Our founder and namesake, Hanns Ebensten passed away on Monday, July 24, 2006, from an unexpected bout of pneumonia. From his first trip down the Nile at age six, when he sat on the knee of the famous Aga Khan, to the days before his death as he planned his next journey to explore the remote areas of the Sinai Peninsula, Hanns Ebensten was the epitome of exploration and wanderlust.
His love for travel led him to create the first organized trip for gay men in 1972, earning him the moniker of “Inventor of Gay Travel.” In 2004, the IGLTA (International Gay & Lesbian Travel Association) named him the Pioneer of Gay Travel and honored him by renaming their annual citation of excellence as the “Hanns Ebensten IGLTA Hall of Fame Award.”

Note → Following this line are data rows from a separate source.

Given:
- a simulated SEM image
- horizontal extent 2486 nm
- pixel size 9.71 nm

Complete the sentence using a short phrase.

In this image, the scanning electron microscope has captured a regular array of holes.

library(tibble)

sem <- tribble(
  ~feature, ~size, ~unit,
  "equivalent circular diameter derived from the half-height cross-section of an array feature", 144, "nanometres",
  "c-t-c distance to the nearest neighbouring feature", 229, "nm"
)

But Mr. Ebensten was never enamored of awards and accolades, and he prided himself on his accomplishments in exploration, entrepreneurship and literature. He was the author of eight books, the last of which, Egypt in My Blood, was published just weeks before his death. Mr. Ebensten, a rare and opinionated individual, was a stickler for precision, hence the following obituary he penned himself:
Hanns Ebensten
November 28, 1923 to July 24, 2006
After having survived the German holocaust and World War II in the British Army, Mr. Ebensten roamed and explored in isolated and remote places all over the world and became particularly familiar with the Arab countries whose traditions, customs, and religion he greatly admired. He stayed with Bedouin tribes in the Sinai, explored the oasis of Siwa in Egypt’s Western Desert, prayed with the monks at Mount Athos, and climbed Mount Olympus in Greece and Huang Shan in China. In the high Andes he discovered the ruins of ancient cities, and crossed Greenland by dog sledge, and Easter Island on horseback. Since 1977, he had found peace and quiet in his small house on a shady lane in Key West, sustained by his 41-year committed friendship with his partner, the late Brian Kenny.
Mr. Ebensten never owned or drove a car and walked everywhere around Key West wearing his formal white suit and black tie and his ubiquitous boater hat. He was a lifelong Member of the Royal Geographical Society.